Type 45 destroyer HMS Defender will join the Royal Navy’s efforts to support the safe passage of shipping in the Middle East.
The Government confirmed earlier this month that the Royal Navy has been tasked to accompany British-flagged ships through the Strait of Hormuz, as part of the International Maritime Security Construct (IMSC).
This deployment will ensure that the UK has the flexibility to continually commit a vessel to the international mission.
Defence Secretary Ben Wallace said: “Wherever the red ensign flies around the world, the UK stands by to protect freedom of navigation whenever is it tested.
“The men and women of HMS Defender will contribute to the IMSC alongside international partners.”
Portsmouth-based HMS Defender will ensure the continuous availability of a ship to reassure and accompany merchant vessels.
Commander Richard Hewitt, the Commanding Officer of HMS Defender, said: “We always stand ready to take on new missions at short notice, wherever in the world they may be. My ship’s company will work on this new mission with their usual professionalism and dedication, supported by our families back home.
“Ensuring freedom of navigation in the Middle East is vital to the prosperity of the UK and our allies. I’m pleased HMS Defender will play her part alongside other Royal Navy warships in keeping these essential trade routes secure.”
HMS Montrose, a Type 23 frigate, remains stationed in the region and has so far completed more than 30 transits of the Strait.

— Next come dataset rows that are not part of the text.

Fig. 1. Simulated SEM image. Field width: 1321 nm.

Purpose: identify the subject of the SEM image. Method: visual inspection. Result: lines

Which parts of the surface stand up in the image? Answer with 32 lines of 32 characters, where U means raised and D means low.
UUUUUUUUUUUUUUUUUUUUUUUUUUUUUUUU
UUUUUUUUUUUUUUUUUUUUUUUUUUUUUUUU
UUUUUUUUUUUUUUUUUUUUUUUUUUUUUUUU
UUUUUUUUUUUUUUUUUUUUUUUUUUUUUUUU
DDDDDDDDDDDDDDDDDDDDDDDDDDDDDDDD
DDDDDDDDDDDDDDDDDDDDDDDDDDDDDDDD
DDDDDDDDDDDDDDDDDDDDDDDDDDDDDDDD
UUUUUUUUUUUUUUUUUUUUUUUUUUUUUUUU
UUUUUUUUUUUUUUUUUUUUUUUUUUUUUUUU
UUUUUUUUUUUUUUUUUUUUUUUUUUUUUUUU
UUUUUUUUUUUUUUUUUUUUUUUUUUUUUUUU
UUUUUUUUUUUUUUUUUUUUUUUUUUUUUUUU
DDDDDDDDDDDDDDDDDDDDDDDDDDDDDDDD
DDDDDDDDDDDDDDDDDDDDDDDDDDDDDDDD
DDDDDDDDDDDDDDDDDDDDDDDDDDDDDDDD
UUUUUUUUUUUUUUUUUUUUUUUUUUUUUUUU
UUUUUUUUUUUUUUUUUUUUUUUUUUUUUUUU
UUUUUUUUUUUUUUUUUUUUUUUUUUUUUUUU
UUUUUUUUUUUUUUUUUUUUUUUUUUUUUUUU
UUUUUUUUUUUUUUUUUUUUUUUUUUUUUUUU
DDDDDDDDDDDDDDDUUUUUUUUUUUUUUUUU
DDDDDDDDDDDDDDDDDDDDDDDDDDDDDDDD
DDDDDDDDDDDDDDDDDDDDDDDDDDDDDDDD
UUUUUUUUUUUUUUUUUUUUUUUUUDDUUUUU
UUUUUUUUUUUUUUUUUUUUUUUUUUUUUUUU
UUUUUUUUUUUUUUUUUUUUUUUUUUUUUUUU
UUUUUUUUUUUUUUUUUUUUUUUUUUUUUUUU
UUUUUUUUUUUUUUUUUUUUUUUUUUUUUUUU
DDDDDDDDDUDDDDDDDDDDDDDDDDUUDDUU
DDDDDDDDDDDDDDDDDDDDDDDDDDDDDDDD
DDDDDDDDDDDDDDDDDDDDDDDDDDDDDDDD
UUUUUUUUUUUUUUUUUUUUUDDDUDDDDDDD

HMS Defender sailed from Portsmouth on 12 August 2019, alongside HMS Kent.
Both Defender and Kent will now work alongside international partners as part of the newly-formed International Maritime Security Construct.
The UK has a long-standing maritime presence in the Gulf and the Indian Ocean. For almost 40 years, units of both the Royal Navy and the Royal Fleet Auxiliary have maintained a constant presence in the Gulf.